Pips bear fruit in pre-school study
Children in disadvantaged communities whose families worked with the family learning team started P1 with a significantly higher average reading score than their peer group and maintained their advantage by the end of P1. It is a similar story in maths.
Assessments are carried out through the value-added measure of Performance Indicators in Primary Schools (PIPS) programme run through Durham University. The city has used PIPS testing since 1997-98 and can now show that teachers, too, are making substantial differences to basic literacy and numeracy under the early intervention programme.
Efforts to lift achievement through the family approach began with staff from the community learning and development department working with parents and carers of children aged 3-6 in eight primaries to encourage them to become more involved in formal learning. They helped them become more aware of learning possibilities and value their own input. At the same time, the team helped the adults to improve their literacy and numeracy skills.
The city is now planning to make family learning a priority and hopes to extend the programme to more primaries.

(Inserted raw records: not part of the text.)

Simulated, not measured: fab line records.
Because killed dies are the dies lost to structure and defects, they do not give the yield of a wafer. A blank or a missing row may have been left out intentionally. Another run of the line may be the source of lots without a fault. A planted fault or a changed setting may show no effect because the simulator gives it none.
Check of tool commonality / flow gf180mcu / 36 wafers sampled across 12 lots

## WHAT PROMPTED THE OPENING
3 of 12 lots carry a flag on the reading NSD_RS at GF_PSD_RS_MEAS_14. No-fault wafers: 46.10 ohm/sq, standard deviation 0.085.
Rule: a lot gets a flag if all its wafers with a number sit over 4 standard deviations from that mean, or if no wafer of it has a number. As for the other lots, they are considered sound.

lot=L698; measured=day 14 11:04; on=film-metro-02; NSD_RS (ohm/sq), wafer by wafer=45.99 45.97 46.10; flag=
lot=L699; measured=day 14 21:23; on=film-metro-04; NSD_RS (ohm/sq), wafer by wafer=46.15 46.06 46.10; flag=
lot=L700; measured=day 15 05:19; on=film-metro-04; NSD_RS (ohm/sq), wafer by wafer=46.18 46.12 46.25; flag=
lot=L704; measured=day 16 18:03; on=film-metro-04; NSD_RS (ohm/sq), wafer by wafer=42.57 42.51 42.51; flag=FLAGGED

Early intervention has proved to be a broad success, but in reading the city reports only a slight narrowing of the gap between advantaged and disadvantaged children overall. In maths, that gap still exists.
Clothing grants are used as a measure of deprivation, and latest results show that children with such grants made "significantly slower progress in mathematics during Primary 1 in 2004-05".
Meanwhile, results from the standardised PIPS testing show clear and significant improvements in reading over the past five years across city primaries. "The amount of value-added by schools has increased significantly," the council says.
Reading and maths attainment at the end of P1 is higher than ever and has progressed steadily since 1999-2000. As ever, how well pupils do at the end of P1 depends on their attainment at the start.
One of the key intervention strategies has been to narrow the gap between boys and girls, and in 2004-05 - for the first time - there was no gap in reading attainment in P1. For the previous four years, the gap had increased.